Showing posts with label forza. Show all posts
Showing posts with label forza. Show all posts

Tuesday, December 08, 2009

Justin's Game of the Year 2009: Fallout 3

Well, it's about that time, closing up the year of gaming. We played a lot of games. We covered many genres. We played on many consoles (not the PS3 though!). So what is your favorite game of the year?

This year, I'm picking Fallout 3.

At the beginning of the year I was coming down off of Call of Duty 4, a revisit from last year, that I really never let go of. I took a hiatus and spent some time with my Wii, buying more games for that than any other this year. I also bought quite a few iPod games. I even played Spore on my Mac.

Then Fallout 3 came out and I knew it was going to be a toss up between it, Halo: ODST and MW2 to make my most played game of the year award. I couldn't talk myself into yet another driving game. They're repetitive and don't really bring much to the table. I probably spent as much time driving in Forza 2 as I did painting the cars in it. The other games pretty much ended up being sequels as well. More of the same. More of the same fun, mind you, but just more story with slightly better graphics.

But Fallout 3 was such a departure from the last few years of gaming that I had to pick it just because of it's differences that I ended up enjoying so much. Besides some issues I had with the crappy voice acting and bad animations (walking around for instance was like watching a bad 80's computer generated music video), getting into a deep RPG with fully a customizable character was just what I needed. I liked the missions. I liked the choices. I liked zeroing in on people's body parts and blowing them off with a scoped magnum. This was so much better than the space epic, Mass Effect (a game that had superior voice acting) that I tried last year and got tired of real quick. Roaming around generic looking planets that could have been modeled on a G3 Macintosh with Google Maps overlays. Of real boring places. Seriously, look at this crap.

In further...

  • Wii GOTY: Excite Truck
  • iPod GOTY: Crush the Castle
  • Retro GOTY: Excite Truck
  • Car GOTY: Burnout Paradise
  • Human GOTY: My son

Friday, May 01, 2009

Turn 10's cat is out of the bag



Turn 10 has tweeted “We can’t wait to start blabbing about our next big thing.” There tweet along with the above photo (photo on let is out of Turn 10's house, and image on right is artists rendition of logo) has sparked the rumor that Forza Motorsports 3 is in the works.

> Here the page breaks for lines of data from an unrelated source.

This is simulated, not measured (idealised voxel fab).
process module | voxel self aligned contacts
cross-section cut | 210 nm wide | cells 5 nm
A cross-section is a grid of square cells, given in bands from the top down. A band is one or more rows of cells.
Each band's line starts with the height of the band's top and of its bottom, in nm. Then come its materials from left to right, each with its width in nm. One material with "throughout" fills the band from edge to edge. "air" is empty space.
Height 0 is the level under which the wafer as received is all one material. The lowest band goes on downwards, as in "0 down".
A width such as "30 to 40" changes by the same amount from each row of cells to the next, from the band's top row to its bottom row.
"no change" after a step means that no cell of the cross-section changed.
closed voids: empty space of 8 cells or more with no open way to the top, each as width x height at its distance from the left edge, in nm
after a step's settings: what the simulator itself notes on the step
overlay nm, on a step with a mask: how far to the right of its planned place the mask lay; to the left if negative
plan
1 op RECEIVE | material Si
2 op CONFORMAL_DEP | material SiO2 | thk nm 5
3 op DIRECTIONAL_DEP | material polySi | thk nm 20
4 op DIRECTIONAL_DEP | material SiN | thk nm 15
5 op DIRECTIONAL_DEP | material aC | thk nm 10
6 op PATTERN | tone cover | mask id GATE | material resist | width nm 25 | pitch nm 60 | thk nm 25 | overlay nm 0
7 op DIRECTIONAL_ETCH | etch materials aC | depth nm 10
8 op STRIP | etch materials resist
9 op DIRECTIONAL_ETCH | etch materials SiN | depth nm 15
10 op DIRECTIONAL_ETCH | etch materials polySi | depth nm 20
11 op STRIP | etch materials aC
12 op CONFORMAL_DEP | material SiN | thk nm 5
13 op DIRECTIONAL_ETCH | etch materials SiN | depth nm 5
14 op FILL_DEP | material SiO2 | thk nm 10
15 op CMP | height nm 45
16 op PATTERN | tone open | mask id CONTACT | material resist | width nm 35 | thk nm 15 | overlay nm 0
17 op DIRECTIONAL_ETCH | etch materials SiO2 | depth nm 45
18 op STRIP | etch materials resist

I’m all for a new racing game. I just hope this series doesn’t turn out to be like the Madden series by tweeking the graphics and physics a little. Don’t give me a slightly updated version of the same game. But to think about it, what more can they give you that couldn’t just be in an update? You’re going to get more cars and tracks, all things that we wish for, but they could be updates.

I guess making you’re car more customizable would be great. I commend them for the label application techniques. But we all would like more visual add-ons to separate each car in a crowd. Maybe wide body kits, or the racing body mods like GT1 had for every car in there stable.

How about Turn 10 bringing us some rally. Everyone with FM2 was trying to create the perfect drift car. Give a reason to snap that rear end loose, for the race, not just for fun.

What is on your wish list?

Thursday, April 26, 2007

1 Hour Review: Forza Motorsport

I'm just an hour and twenty minutes, about 5 sessions, into Forza and I have to admit: it's a total Gran Turismo killer. This is coming from someone who not only played every Gran Turismo game, but just got Forza a few weeks ago. I know I'm not getting a PS3 anytime soon, so I thought it would be a good opportunity to test the Xbox sim racing waters, also known previously as 'that other racing platform'.

Gran Turismo was our Bible; the Holy Grail of racing games. But not anymore.

Even with all that Gran Turismo under my belt, Forza has won me over in just over an hour. The reason it probably took that long was because I finally started racing tracks that exist on both games (Tsukuba, Laguna Seca) and I actually couldn't tell the games apart. Now I wasn't sitting side by side, shot for shot with each course, but I'm not that particular about anything.

The game already had it's strong points over GT. What I would call a marriage of Need for Speed: Underground and Gran Turismo. Two of the very best genre racing games out there. Forza has the pedigree of GT with the street slang of NFS:U. Having the ability to do layers of tweakable graphics (better than the static graphics of NFS:U) and painting cars was, honestly, one of the more annoying things left out of each Gran Turismo game. Affective body damage is also nice, but nothing I really complained about in GT.

What I don't like so far is the progression system. You have to level up your profile to get harder A.I. and bigger cars. So far it seems natural, but it's impossible to take one car to the top. You have to win cars in sets of races to complete, say the novice races, before moving to the professional races. The licenses in GT could be fun, but they were also helpful in learning how to sim race. That whole system is just gone here.

The camera system also sucks. You do get more views for racing (just one), but the beautiful replays only get one "t.v." camera. The others are normal racing views from the different angles of around or inside the car. So many times I've pulled a sweet drift around a corner and I can't watch it because that happens to be a turn where the t.v.-style camera jumps to the cockpit view of the race.

But all in all, it's a better game than Gran Turismo. If you want to test the waters, pick up a used copy for under $20 and realize that you don't need (and possibly not even want) a PS3 anytime soon to fill your racing jones.

I'm Going to Spend A Lot of Money

Friday, April 20, 2007

Forza Motorsport 2: Car list (no suprises)

Well the list is out.

So far it looks on par with the latest outings of Gran Turismo. And that's too sad. That means there needs to be a third true-sim racer in the mix. Why?

Because there's no real sim racer for the everyday guy. Gran Turismo's first car list was something we all really appreciated. There are no more Honda Accords or Legacy Wagons. There was never a Nissan Maxima or Ford Probe, that's for sure.

Obviously these cars would have sucked, but the dream of taking our own cars and turning them into racing beasts will just never be realized in a racing sim. Sure you have your Need for Speed Undergrounds and Tokyo Xtremes, but that's all arcade fluff. We need a new racer on the shelves. We need a racer that puts us behind the seats of our Mercury Cougars and Ford Escapes, kick our baby seats to the curb, and lets us realize the impossible.